US Secretary of State Hillary Clinton called on India Monday to further cut its imports of Iranian oil, saying New Delhi should use its growing clout to help isolate the Islamic republic.
“India… is certainly working towards lowering purchases of Iranian oil. We commend the steps they have taken thus far,” she told an audience of school children and activists in the eastern Indian city of Kolkata.
“We hope they will do even more and we think there is an adequate supply (from other exporters) in the market place… We think this is part of India’s role in the international community.”
India, which depended on Iran for 12 percent of its imports last year, says it has cut Iranian imports “substantially” despite initially saying it would not join US and European-led efforts to cut off oil revenues for Tehran.
Clinton, speaking ahead of meetings with India’s leaders, said that it was essential that pressure remained on Iran over its disputed nuclear programme and argued that a new round of negotiations were the fruits of previous efforts.
In New Delhi later Monday, Clinton will sit down with Indian Prime Minister Manmohan Singh aiming to re-spark a bilateral relationship hailed as “one of the defining partnerships of the 21st century” by President Barack Obama.

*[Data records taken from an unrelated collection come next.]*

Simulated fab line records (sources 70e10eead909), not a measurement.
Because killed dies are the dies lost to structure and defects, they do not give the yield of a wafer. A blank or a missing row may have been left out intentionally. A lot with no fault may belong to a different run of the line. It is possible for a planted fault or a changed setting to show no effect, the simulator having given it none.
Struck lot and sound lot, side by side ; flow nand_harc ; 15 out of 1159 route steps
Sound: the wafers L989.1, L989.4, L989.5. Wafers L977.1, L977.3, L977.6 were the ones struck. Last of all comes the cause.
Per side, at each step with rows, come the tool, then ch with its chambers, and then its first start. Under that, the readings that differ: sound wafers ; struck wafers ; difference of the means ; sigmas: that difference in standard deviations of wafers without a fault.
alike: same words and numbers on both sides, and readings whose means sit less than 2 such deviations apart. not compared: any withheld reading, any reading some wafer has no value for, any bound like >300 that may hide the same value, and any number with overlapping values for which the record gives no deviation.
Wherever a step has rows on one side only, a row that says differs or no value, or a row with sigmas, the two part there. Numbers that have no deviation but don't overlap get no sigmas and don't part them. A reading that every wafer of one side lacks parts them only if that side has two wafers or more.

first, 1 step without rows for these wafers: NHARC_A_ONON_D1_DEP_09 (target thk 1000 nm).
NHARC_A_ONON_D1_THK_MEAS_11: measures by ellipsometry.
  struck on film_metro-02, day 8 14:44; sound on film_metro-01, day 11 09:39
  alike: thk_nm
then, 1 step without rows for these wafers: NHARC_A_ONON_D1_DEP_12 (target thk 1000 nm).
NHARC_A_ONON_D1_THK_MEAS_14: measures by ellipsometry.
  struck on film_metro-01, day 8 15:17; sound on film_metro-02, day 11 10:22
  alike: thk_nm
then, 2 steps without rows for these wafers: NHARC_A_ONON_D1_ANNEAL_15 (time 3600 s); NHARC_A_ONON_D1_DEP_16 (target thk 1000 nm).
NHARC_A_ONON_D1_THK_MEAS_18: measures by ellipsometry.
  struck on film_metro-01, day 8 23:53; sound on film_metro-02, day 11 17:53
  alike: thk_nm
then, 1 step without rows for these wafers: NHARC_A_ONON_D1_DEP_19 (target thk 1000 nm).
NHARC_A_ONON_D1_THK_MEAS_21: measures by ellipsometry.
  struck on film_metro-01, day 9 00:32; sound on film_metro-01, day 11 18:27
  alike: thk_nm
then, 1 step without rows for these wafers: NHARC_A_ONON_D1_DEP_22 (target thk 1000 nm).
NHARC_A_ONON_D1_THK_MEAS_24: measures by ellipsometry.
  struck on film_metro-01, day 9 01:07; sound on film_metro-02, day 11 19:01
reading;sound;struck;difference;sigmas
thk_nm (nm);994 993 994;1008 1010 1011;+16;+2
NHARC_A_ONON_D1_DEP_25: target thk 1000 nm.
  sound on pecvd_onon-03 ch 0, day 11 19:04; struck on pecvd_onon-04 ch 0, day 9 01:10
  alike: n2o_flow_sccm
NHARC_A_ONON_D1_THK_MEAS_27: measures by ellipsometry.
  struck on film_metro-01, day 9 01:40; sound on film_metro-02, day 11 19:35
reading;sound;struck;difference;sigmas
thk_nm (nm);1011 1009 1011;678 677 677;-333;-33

The world’s two largest democracies have rapidly expanded ties since overcoming mutual mistrust during the Cold War, but tension over Iran and difficulties in their trade relations have stunted progress.
Relations between Delhi and Washington were reset by former US president Bill Clinton in the 1990s and invigorated by his successor George W. Bush, who signed a landmark nuclear energy deal that was meant to hand business to US companies.
Legislation passed in India since then is seen by Washington as penalising its private nuclear companies, who are unable to take on the liability imposed on them in the event of an accident.
State-backed companies from France and Russia have profited at their expense.
“We’ve made it clear to the government that under the legislation that was passed it would be difficult for US companies to participate,” Clinton said. “We are still discussing this and we’re hoping there will be a way to work out the remaining kinks in this.”
The US is also pushing India to open up more of its economy to foreign investors, particularly retail where US supermarket giant Walmart is keen to tap the potential of the market of 1.2 billion people.
While in Kolkata, Clinton met the chief minister of the local state of West Bengal, Mamata Banerjee, whose party sits in the ruling national coalition and has fiercely resisted the entrance of foreign supermarkets.
On Iran, a US law will slap sanctions starting June 28 on banks from countries that keep buying oil from the Islamic republic amid charges by Israel and some Western officials that the regime is building a bomb under the cover of a nuclear energy drive.
Washington is currently determining whether to exempt India from the sanctions along with European Union nations and Japan, with Clinton saying a decision was still two months away.
While critics say US-India relations are drifting, US officials cite areas of convergence and cooperation on shared objectives.
Washington was pleasantly surprised when India, in response to domestic pressure, recently backed a US-led UN resolution pushing Sri Lanka on human rights.
India has also been repairing ties with historic enemy Pakistan, removing a headache for the United States whose own relations with Islamabad have been in crisis since US forces killed Osama bin Laden a year ago.
The soon-to-retire secretary of state said she believed the new head of the militant group, Egyptian cleric Ayman al-Zawahiri, was in hiding in Pakistan.
“There are several significant leaders still on the run. Zawahiri, who inherited the leadership from bin Laden is somewhere, we believe, in Pakistan,” she said.
Clinton also said the US would keep up pressure for the arrest of the founder of Pakistan-based militant group Lashkar-e-Taiba (LeT) who is wanted over the 2008 Mumbai attacks.
The United States last month offered a $10 million reward for information leading to the conviction of Hafiz Saeed, who lives openly in Pakistan and is considered a mastermind of the assault in India that killed 166 people.